Football author turned government critic splits China

AFP

Once a football commentator who drew a huge following in China as he rooted out corruption in the sport, Li Chengpeng is now one of the government’s fiercest critics – and lives in fear for his own safety.

Li works on the margins of the allowed and the forbidden in China, constantly pushing the boundaries as he seeks to tell its people the truth about their own country.

He also symbolises the breadth of opinions among ordinary Chinese, with an army of seven million followers on his blog and his books on the bestseller lists, while hardline Communists brand him a traitor and see him as an object of hate.

His latest book tour saw him punched in the head, a packaged knife thrown at him, and scuffles between liberals and leftists.

“I wear a stab-proof vest now for book signings,” said Li, in a rare face-to-face interview with the foreign media, sitting in a quiet, dark tea room in the southwestern city of Chengdu, his home town.

“I also employ security guards, people who know kung-fu, to help protect me,” he added. “I understand there has been more discussion on the internet by Maoists about attacking me.”

A short man of average build, Li looks and acts younger than his 44 years, but despite a sometimes fidgety demeanour speaks freely and with confidence, only distracted occasionally by his fellow tea-drinkers.

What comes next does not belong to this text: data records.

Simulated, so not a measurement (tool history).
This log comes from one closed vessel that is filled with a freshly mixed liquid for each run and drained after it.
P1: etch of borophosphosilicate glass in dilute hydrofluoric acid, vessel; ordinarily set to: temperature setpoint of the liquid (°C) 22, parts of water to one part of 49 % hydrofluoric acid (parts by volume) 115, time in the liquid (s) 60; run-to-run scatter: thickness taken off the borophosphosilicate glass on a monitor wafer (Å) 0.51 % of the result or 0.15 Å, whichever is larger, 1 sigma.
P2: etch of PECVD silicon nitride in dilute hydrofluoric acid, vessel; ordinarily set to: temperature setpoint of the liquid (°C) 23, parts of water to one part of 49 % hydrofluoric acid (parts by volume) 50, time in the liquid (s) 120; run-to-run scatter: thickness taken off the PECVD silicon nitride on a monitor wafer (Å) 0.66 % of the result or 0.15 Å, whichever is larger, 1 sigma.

Five years ago he would have been considered an unlikely target for Communist supporters.

He was one of the country’s most popular football commentators – with a fondness for English Premiership side Everton – and, as he put it, a “typical Chinese guy” who liked playing mahjong, eating hotpot and enjoying “writing poetry, beautiful women and making money”.

But everything changed with the May 2008 Sichuan earthquake, which killed more than 80,000 people in his home province.

Li travelled to the disaster zone to try to help and the carnage he witnessed at Beichuan High School, where more than 1,000 pupils died, affected him profoundly.

“This made me realise that life is precious,” he said.

Li became one of the most outspoken critics – along with dissident artist Ai Weiwei – of shoddy building work alleged to have led to many schools collapsing across Sichuan, and the deaths of thousands of children.

“When I am not satisfied with what is going on in the world, some darkness exists in my heart,” he said. “I questioned what I should do with my life. I was working for the state broadcaster, but would give it all up to write about real life.”

In 2009, he set up his microblog on Sina Weibo, China’s version of Twitter, where his profile soared after , a book he co-authored exposing match-fixing in the sport, was released.

In his new work, , he wrote that Beijing’s policy of drafting youngsters into the sports system and training them intensively to produce champions amounted to taking over their lives.

“The country only cares about their family life in so far as it can take over the mother’s womb to give birth.”

But as Li’s writings focused more on political corruption, freedom of speech and the lack of other rights in the country, he began to polarise views, supported by mainly young, liberal-minded Chinese, but hated by Communist loyalists.

He is often categorised with other prominent Chinese activists, such as blind self-taught lawyer Chen Guangcheng and Ai, who he says he knows well.

But Li says he has a different agenda to the two figures, who are both more widely known overseas than in China.

Ai Weiwei wants to tell the whole world the truth about China, but I just want my fellow Chinese to know the truth about their own country

“Ai Weiwei wants to tell the whole world the truth about China, but I just want my fellow Chinese to know the truth about their own country,” he said.

Echoing the nationalism that drives some of his most determined opponents, he said he did not want China to be controlled by overseas powers.

“Reform can be achieved in China but we do not want to be a colony of America. China should consider the views of its own people.”

Li’s most extreme foes do not differentiate between government and state, so brand him a traitor for openly criticising the ruling Communist Party.

“We all love our country, but we just have different ways of showing it,” he responds. “I love my country, and that is why I criticise the government. I think that scrutinising the government shows true love of one’s country.”

There may be signs the authorities are beginning to tolerate his brand of patriotism. Publication of his book was allowed, albeit with some censorship, and this week it was at number four in the bestsellers list.

“They know that I do not front an organisation, that I am not backed by foreign money, and I rarely give interviews to foreign media,” he said.

But in a one-party state tolerance only goes so far. Li was ordered not to speak in public on his tour, and instead appeared with tape over his mouth.

He remains defiant. “It is a writer’s glorious job to criticise his society,” he said, adding with a grin that the state broadcaster was his benchmark for reform.

“China needs more Li Chengpengs. But one day if CCTV starts criticising the government, then I can go back to writing poetry.”